Finding this, I called for an explanation, and the customer representative (CSR) said it was likely due to their website coming down while I scheduled the payment. I asked why there’d been was no warning and he didn’t know. I asked the extra payment be refunded, and he declined by saying they did maintenance after midnight. This company was a worldwide enterprise, and this practice affected many people. I suggested this problem could be fixed with simple procedures and programming, then asked him to submit my suggestion. He declined by saying it was too expensive, and I knew further debate was moot.
The next call was much less contentious and much more productive. I was placing a Christmas order for some friends from a mail-order company that specialized in top-shelf meats and other culinary delights. Having earned a couple special offers from previous purchases, I’d reached a conundrum of how to use these discounts with items that offered free shipping. When I selected one option, the other one disappeared, but I couldn’t tell why. So I gave up and called for help, explaining my situation to one of their CSRs.
She explained the two options were mutually exclusive and I suggested it would be nice if a message would have explained that while ordering, eliminating the confusion. She replied that was a good idea, and she’d forward that to her fellows in IT, because they welcomed improvements. I further suggested the message be displayed in a real-time pop-up window while ordering, and again, the CSR enthusiastically agreed and thanked me, stating the company was very eager for these ideas because internal studies had shown ordering usability was directly related to profitability.
It’s Not Fun, It’s Not Exciting, but It’s Important
Obviously, building programs with effective and comprehensive error handling facilitate error determination and resolution, but they also simplify usage for employees, customers and other users. Ironically, many programming staff members choose to avoid the coding because it’s time consuming, difficult and hard to test. IT management disdains it because it can cause delays, cost overruns and adds complexity, but in the end, error handling reduces overall cost. If an application has inherent defects, they’ll have to be fixed sooner or later, and almost invariably, sooner is cheaper—especially during development.
IT management must set standards and establish a productive error testing environment by establishing a coherent and mandatory methodology for dealing with errors and confusing or cumbersome process flows or functional interactions. Standards must be defined, testing procedures developed and easy-to-use tools provided to enable an application programming staff. Test results must be vetted and testing steps should be continuously reviewed so the testing process itself can periodically be evaluated for effectiveness, effort and overall cost. Improvements should be continuous so the entire process evolves in simplicity, accuracy and functionality.

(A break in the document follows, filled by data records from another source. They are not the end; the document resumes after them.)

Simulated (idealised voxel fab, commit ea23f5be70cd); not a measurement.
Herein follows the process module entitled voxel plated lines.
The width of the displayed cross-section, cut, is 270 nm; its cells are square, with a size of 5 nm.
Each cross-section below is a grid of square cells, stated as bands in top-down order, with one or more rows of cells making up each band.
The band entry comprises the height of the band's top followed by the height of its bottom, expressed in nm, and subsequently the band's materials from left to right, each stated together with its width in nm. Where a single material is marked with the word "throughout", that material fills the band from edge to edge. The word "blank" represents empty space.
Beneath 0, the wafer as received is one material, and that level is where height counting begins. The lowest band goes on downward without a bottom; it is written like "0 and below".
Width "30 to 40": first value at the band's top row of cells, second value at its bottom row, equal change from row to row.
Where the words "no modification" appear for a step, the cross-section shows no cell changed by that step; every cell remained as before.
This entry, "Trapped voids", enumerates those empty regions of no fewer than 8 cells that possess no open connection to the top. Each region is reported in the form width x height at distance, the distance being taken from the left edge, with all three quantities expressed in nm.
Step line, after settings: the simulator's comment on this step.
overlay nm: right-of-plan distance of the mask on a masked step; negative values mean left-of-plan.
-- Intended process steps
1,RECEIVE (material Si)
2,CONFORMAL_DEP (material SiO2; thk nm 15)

Let Your Constituency Be Your Guide
If structured properly, it’s not just IT that’s responsible for integrating usability into business processes—it’s the entire organization, both in terms of implementation and participation. Users should be encouraged, even incented, to report and document the problems they encounter; similarly programmers should be encouraged or incented to work with users to understand reported problems, have the patience to work with a technically-illiterate audience, determine a defect’s or procedure’s shortcoming or malfunction, identify a resolution and work together with their user to validate the correction.
IT management’s response to reported problems is often programmer-punitive and minimizes errors’ importance, and it’s partly because they’re measured on project completion time, cost, effort and function. It’s only when errors or catastrophic failures cause major outages, functional inconsistencies, degraded availability or poor response time that application integrity becomes an issue. Often, that’s too late, and a company—led by IT—goes into crisis mode. Suddenly, all that matters is fixing the problem ASAP, regardless of cost or effort. The company is forced to do what should have been done at the start.
Preemptive Error Testing Prevents Failures
A way to reduce disastrous project rollouts and avoid hindsight fixes is to build as much error handling as possible into the application during the development and testing phases. I’ve been intimately involved with various products that have extensive error-handling interfaces built into them (e.g. Integrated Cryptographic Support Facility (ICSF), Db2 and Data Base Control Facility (DBCTL)), but the product I know best is CICS Transaction Server and its younger cousins on midrange and server platforms called TXSeries. These error-handling interfaces provide the capability to preemptively manage errors.
CICS in all forms offers the Command Level Interface, a prebuilt set of routines that can be coded in application programs to invoke CICS error handling routines using syntax of “EXEC CICS HANDLE CONDITION (condition, various parameters)” as source code in COBOL, Assembler, PL/I, Java or other programming languages, and using a facility called the Command Level Translator to produce the appropriate programming language code (COBOL, PL/I, etc.) for compilation. Conditions that can be coded for are errors such as record-not-found (NOTFND), duplicate-record (DUPREC), length-error (LENGERR), etc. Names within the parentheses are label names in the source code of routines coded to handle the various errors. Here’s an example:
EXEC CICS HANDLE CONDITION ERROR(ERRHANDL)DUPREC(DUPRTN)LENGERR(BADLENGTH)NOTFND(MISSING).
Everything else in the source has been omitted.